Tuesday, August 26, 2008

JW Sighting at the mall

I saw my old JW friends Jenny and Mike at the mall last night. My heart broke when I saw them, because I realized how much I missed them, it had been almost three years. I wrote a note to Jenny, telling her that I was working on getting reinstated and that I missed her. A girl that I work with gave the note to Jenny. Sam said that when Jenny saw who it was from, her face went ash white and she looked like she was going to faint. She asked Sam to give me a big hug and tell me that she missed me too. I was bawling because I was so upset.
It kind of strengthened my desire to get reinstated, but at the same time, made me angry. Life shouldn't be this way.

Monday, August 25, 2008

Welcome

So I thought that I would start this because, to be perfectly honest, I like talking to myself. Sometimes, I get a chance to write down things, but not very often. This seemed to be a better way to vent, think out loud and get opinions. So here are the current goings on in my life at this exact moment.

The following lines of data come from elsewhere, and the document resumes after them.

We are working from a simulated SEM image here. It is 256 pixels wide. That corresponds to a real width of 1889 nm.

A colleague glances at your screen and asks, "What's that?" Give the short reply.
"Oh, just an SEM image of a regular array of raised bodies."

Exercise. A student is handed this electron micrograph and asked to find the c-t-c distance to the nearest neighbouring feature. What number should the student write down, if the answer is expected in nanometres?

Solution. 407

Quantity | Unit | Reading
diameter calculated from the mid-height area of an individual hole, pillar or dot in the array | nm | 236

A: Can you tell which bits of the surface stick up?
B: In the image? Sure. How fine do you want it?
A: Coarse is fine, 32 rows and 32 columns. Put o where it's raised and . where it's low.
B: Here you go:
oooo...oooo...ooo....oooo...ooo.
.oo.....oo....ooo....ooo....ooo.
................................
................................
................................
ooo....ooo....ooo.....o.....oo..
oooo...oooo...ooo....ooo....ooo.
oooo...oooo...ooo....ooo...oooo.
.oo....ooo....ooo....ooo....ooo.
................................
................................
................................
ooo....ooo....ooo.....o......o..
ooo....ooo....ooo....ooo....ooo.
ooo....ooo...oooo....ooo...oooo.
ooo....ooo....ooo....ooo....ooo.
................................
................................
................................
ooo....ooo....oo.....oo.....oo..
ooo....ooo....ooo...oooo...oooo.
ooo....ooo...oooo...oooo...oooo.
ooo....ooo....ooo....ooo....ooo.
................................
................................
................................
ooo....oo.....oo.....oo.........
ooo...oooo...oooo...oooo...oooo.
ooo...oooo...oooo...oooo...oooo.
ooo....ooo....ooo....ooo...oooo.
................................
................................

1. I have decided that I DESPISE moving. I am moving this weekend, out of the crappy apartment I've been sharing with Emily and Alaina (love you roomies!) and am going 3.5 miles down the road to a beautiful two bedroom with my little sister. I'll be so glad to be rid of the horrible diner smell from below, the crack house across the street and the always-cold showers, thanks to the aforementioned diner. So I've been packing like a crazy person. Each time I move, and it has been at least a dozen times in the last 3 years, I tend to get rid of alot of "stuff". I'm a packrat, and I keep the oddest items as I think they hold "sentimental" value. Fortunately, I grow less and less attached to "things" the more I move. My move will be almost manageable this time. Yippee!

2. I also loathe my job. I can't for the life of me understand why I'm still here. *sigh* Oh right, my paychecks and the fact that the economy sucks right now, so my choices are limited. Why can't I just find a nice, rich man to marry? I'd even settle for just rich, if he'd support my sorry ass. I'm kidding. I'm too stubborn and far too independent to rely on someone else. And I love what I DO, just not neccessarily WHERE I do it at. Today was a crazy day involving meetings with HR and my boss and phone calls from the president. All assuring me (as they always do) that they situation will be "handled". Yeah....okay. I'll believe it when I see it. So now, here it is, 3:55 pm on a Monday and I am already wishing for it to be 5pm on Friday. That can't be a good sign now can it?

3. I'm in serious "like"-mode. I've been dating this wonderful, amazing, funny, cute man for the past several weeks and I couldn't be happier. That's all I'm saying cause I don't want to jinx it. But all I will say is, it's about DAMN time :-)

4. I'm entering month 6 of trying-to-get-reinstated-as-a-Jehovah's-Witness. The process hasn't been soooo bad, just mildly frustrating and I'm getting more and more impatient. I mean, 6 months already? Come on people. Cut me some slack. I think the reason I want to get reinstated so quickly is because I am quickly losing all the reasons for why I started this process in the first place! I am having a harder and harder time lying that I'm not smoking or dating (I really am working on the smoking thing) and I'm having an even harder time nodding and smiling and pretending that I agree when I don't. Like yesterday. During the second half of the meeting, they were studying out of their Watchtower magazine, about the consequences of not following Jehovah's way. Now I agree that some rules are required, but they were trying to say that if you leave "the truth", you will get AIDS and realize you made a mistake, and then die. I'm serious! I was so disgusted, I had to leave early. The world outside of their bubble, is not neccessarily as bad as they make it out to be! Sure, bad things happen, but getting AIDS is definitely NOT the norm. I'm back pretty much unscathed, save for some scratches and bruises. And then I see what they are putting my friend JM through, and it makes me angry. I know that this is probably not the best mind set to have, and maybe that's why I'm still not reinstated. And then I dread getting reinstated because I'm still going to be dating a non-JW and then what will they do to me? Get upset because I lied and said I wasn't dating anyone? It just seems that I have every reason not to keep going with this process, but again, I'm stubborn and I'm not a quitter. I decided to do this and I will get reinstated. At some point.

Okay that's all for now. I am tired.